There are always two kinds of kids around any campfire, the ones that like their marshmallows burnt to a crisp and light them on fire, an efficient way to cook so as to facilitate the consummation of as many s’mores as possible, and those that cautiously keep their marshmallow just outside the flames, waiting, turning, watching carefully until the outside is just the perfect shade of golden brown. Which were you?
If there’s one thing I’ve learned as an adult, it’s that we don’t have nearly enough campfires in our lives. There’s something so beautiful, so peaceful, about sitting around a fire, alone or with family or friends, and watching the flames. No one even has to say anything, but something about the fire always encourages the best conversations.
As a child, I always equated campfires with s’mores, because the only time kids that grow up in the Florida suburbs ever get to see a campfire is when actually “camping.” The parenthesis are because my Girl Scout troop never camped anywhere without running water and electric outlets because our leaders weren’t using a hole in the ground as a toilet, weren’t going without showers, and they most definitely were not going to go without a properly brewed pot of coffee in the morning. Funny story, I vaguely remember ordering pizza for dinner on one of our multi-night camping trips. The Real Housewives of Anywhere had nothing on us.

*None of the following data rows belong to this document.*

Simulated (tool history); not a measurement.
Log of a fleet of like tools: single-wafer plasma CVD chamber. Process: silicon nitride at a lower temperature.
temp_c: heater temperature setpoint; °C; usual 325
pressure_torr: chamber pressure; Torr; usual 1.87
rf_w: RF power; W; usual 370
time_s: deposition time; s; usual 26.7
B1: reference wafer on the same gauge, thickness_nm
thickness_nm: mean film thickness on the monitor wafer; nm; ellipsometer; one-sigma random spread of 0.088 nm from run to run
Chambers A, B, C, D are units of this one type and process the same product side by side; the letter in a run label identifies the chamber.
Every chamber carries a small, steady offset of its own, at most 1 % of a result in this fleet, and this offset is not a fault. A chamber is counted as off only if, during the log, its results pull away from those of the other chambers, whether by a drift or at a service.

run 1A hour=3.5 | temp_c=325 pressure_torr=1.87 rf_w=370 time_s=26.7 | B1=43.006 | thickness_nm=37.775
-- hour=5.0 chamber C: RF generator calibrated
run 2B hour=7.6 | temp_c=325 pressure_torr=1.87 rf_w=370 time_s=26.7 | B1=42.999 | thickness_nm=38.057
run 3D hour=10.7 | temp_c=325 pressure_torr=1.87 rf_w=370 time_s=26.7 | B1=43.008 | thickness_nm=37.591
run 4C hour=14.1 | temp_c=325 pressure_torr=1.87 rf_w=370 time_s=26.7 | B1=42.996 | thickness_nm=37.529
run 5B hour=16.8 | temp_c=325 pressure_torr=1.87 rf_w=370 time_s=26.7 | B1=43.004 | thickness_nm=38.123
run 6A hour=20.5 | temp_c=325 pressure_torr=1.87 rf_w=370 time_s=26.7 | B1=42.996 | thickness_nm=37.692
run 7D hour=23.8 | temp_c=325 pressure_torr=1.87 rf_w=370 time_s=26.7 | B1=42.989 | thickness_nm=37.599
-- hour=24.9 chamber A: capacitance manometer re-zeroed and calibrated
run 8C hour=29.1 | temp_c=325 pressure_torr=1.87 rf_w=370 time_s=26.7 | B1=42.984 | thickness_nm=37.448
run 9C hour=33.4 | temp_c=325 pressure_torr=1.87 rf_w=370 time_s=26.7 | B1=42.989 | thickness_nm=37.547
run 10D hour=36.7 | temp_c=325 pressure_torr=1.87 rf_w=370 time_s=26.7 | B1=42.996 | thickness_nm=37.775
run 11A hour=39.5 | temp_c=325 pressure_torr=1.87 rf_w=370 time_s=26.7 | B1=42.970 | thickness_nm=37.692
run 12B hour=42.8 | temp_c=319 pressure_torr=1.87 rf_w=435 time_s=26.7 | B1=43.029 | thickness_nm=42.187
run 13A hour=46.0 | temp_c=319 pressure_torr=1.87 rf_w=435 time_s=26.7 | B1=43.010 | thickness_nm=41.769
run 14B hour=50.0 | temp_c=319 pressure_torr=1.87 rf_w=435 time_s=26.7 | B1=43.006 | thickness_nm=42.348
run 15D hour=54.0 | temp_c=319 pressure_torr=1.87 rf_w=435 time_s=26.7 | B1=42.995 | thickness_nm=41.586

So it came as a bit of a surprise this past August 10th, National S’mores Day, that there is a serious lack of s’mores recipes on my website. Clearly, this is a problem that we here at Goodie Godmother are taking active steps to resolve, beginning of course, with this recipe. When we went to our creative team and said “Team, we have no s’mores recipes. Why?”, they flustered a bit, and the first coherent reply was “Cheesecake! We need a s’mores cheesecake and the memo must have gotten lost on the way to R&D”. Our creative team has a bit of a problem with accepting responsibility, but they’re a good team, so we keep them. And since a lot of our creative team meetings often involve serious conversations with a toddler and a small dog, there may be some understandable flaws in departmental communication.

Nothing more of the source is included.